What percentage of SNAP benefits are funded by the federal government versus state contributions?
Executive summary
The federal government pays 100% of SNAP benefit payments to households; states do not contribute to the dollar value of the monthly benefits but do share costs for program administration (federal funding covers full benefits while administrative funding is shared) [1]. During the 2025 shutdown debate, states sometimes used their own emergency funds to bridge gaps or provide supplemental aid, but federal law and typical practice assign benefit costs to the federal government [2] [3].
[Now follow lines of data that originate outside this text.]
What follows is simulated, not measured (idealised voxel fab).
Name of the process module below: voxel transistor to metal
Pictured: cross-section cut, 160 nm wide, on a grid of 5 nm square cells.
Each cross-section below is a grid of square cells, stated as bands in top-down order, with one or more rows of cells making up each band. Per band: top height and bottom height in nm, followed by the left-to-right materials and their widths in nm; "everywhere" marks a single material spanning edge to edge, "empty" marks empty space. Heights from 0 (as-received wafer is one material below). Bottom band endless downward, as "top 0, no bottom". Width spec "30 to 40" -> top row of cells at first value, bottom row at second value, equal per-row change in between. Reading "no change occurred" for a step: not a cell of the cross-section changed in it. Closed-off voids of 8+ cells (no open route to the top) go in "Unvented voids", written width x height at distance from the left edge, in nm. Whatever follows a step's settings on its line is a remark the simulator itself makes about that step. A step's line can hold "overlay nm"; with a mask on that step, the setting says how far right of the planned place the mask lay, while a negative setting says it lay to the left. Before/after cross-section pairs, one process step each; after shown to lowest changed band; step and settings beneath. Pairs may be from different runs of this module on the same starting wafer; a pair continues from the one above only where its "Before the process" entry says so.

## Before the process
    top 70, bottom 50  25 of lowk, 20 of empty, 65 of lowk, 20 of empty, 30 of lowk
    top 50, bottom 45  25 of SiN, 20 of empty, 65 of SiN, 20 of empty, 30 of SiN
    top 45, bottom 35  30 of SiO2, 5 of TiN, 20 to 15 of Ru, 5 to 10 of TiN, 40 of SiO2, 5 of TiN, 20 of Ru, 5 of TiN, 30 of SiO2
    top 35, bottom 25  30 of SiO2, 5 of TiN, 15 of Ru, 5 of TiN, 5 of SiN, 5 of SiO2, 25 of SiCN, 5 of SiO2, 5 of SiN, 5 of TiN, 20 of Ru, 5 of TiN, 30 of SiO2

1. Who actually pays the grocery money: federal government covers benefits in full
Federal dollars fund the SNAP benefit checks (the monthly allotments deposited to EBT cards); states do not pick up that tab under normal law—“the federal government paying the full cost of benefits,” as explained by AP reporting on USDA actions and threats to withhold other funds [1]. That distinction matters because during funding disruptions the federal role is the legal and operational linchpin for benefits reaching roughly 40–42 million people [2] [4].
2. States pay to run the program — administrative dollars are shared
States and the federal government “split the cost of running SNAP,” meaning state agencies cover some administrative tasks and receive federal administrative funds as a shared responsibility; USDA enforcement actions and public messaging have focused on administrative funding, not benefit payments [1]. The consequence: states operate eligibility determination, EBT issuance, and outreach but rely on federal reimbursements and rules for those functions [1].
3. What happened during the 2025 shutdown — why lines blurred
When Congress failed to pass appropriations in October 2025, USDA initially said it lacked appropriated funds to pay full benefits for November, triggering partial payments, court orders, and a scramble by states and courts to restore full allotments [5] [2]. Some states briefly used state-funded emergency programs (for example Virginia’s VENA) or loaded partial benefits while litigation and last‑minute continuing resolutions played out [3] [6].
4. Court orders, contingency reserves and administrative guidance complicated the picture
Advocates and legal decisions argued contingency reserves and prior practice allowed USDA to cover months without new appropriations, while USDA’s guidance and later memoranda instructed states on how to proceed — including at times reducing maximum allotments to 65% for November before federal funding was restored by law [7] [8] [9]. That sequence created the public perception that states or non‑federal actors were funding benefits, but the legal framework still locates benefit liability with the federal government [7] [9].
5. Recent political pressure — threats targeted administrative funds, not benefits
USDA Secretary public statements threatened to withhold some funds from states that did not provide certain data, but reporting and legal experts note the agency’s authority applies to administrative funds and compliance—not to stop SNAP benefit payments to recipients [10] [1]. AP quotes a law professor saying there is “never authority to withhold the SNAP benefits” while USDA statements referenced targeting administrative funding [1] [10].
6. Numbers to remember and limitations of available reporting
Available reporting states the federal government pays the full benefit cost and that states share administrative expenses; specific percentage splits for overall administrative cost-sharing or any occasional state emergency top‑ups during crises are not given in the cited sources [1] [3]. Sources document the program serves about 40–42 million people and cite average monthly benefits around $188–$190 per person in 2025, useful context for scale but not a federal/state percentage split of total program spending [2] [4].
7. Bottom line and competing perspectives
Bottom line: federal taxpayers fund 100% of the SNAP benefit payments to households under normal law; states finance and administer program operations with federal administrative reimbursements, and sometimes use state emergency money in crises [1] [3]. Competing narratives during the 2025 shutdown framed the problem as a federal funding failure (USDA’s contention about appropriations) versus a legal/policy dispute over contingency funds and prior practice (advocates and judges argued contingency funds should have been used) [7] [2]. Available sources do not provide a precise overall percentage split of combined federal vs. state spending across benefits plus administration.